Finally, the need for a huge, mega-powerful PC is getting harder to justify. Small, cheap information appliances based on Via's mini-ITX board, for example, can sit, silent and cool-running, out of sight in a cupboard, and handle much of the work that PCs traditionally do. Microsoft is betting a lot on the success of the Media Centre PC, which replaces a personal digital recorder and an MP3 storage/play unit - but which may not be any cheaper to run or install than several commercial PDR boxes.
So what are the alternatives? Far-seeing outfits like Xybernaut think that wearable electronics, and true mobility is the answer. Today, the wearable computing specialist has announced that it is setting up a Korean subsidiary, to take advantage of a Government sponsored development scheme based on little more than the death of the PC.
Korea is completely convinced that the day of the PC is over. Xybernaut said: "In a 2004 strategy document issued by the Korean Ministry for Information and Communication, the Republic of Korea created the IT839 Strategy and the 'Post-PC Era initiative' to maintain its leadership in information technology."
The plan is simple enough. Wearable computing, wireless and broadband everywhere, and RFID sensors to track the users and interface to them will be rolled out as quickly as possible.
The Wireless and broadband project, or WiBro, aims to produce ubiquitous internet. Korea expects 8 million subscribers to Wibro by end 2006 - maybe sooner. Coupled to that will be a Telematics scheme. This will be the main and obvious carrot for Xybernaut: it aims to "establish Korea as a top five telematics market providing telematics "terminals" (devices) to 27 percent of the total population by 2007" and it walks hand in hand with an RFID project, aiming at seeing a "ubiquitous" RFID sensor network by 2010.

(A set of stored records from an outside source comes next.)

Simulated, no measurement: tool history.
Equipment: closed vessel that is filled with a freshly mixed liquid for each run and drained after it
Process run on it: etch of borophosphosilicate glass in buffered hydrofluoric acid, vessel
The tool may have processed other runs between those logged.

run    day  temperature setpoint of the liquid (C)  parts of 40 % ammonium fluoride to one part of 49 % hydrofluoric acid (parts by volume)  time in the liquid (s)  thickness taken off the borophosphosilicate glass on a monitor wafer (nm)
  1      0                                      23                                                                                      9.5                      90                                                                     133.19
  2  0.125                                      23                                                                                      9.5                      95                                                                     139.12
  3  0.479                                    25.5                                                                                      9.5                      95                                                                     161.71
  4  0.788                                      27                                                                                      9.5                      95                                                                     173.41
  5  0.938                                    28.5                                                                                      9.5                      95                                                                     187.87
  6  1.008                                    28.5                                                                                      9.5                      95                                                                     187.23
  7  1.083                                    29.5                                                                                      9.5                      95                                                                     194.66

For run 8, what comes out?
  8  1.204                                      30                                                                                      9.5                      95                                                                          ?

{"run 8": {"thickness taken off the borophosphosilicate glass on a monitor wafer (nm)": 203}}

There will also be digital multimedia services to the majority of homes, and at least 60% of households will have a home network by 2007.
Frankly, nothing of Xybernaut's product range of wearable computing power looks all that "post-PC" - it's basically PC technology packaged differently. But this may be the point: instead of being a general purpose machine, this sort of hardware has clearly defined - and limited - functions.
The Intel vision of the PC was described by Centaur founder Glenn Henry as "a black hole" - this huge, all-powerful processor, carrying out all the cyber-functions that the user would ever want. No need for a modem chip; the Pentium's native signal processing capabilities already do that. No need for any sort of wireless: the CMOS radio Intel hopes to build will emulate any other device just by software. No need for interface cards: PCI Express and USB 2 use the PC chip itself to replace circuits ... and so on.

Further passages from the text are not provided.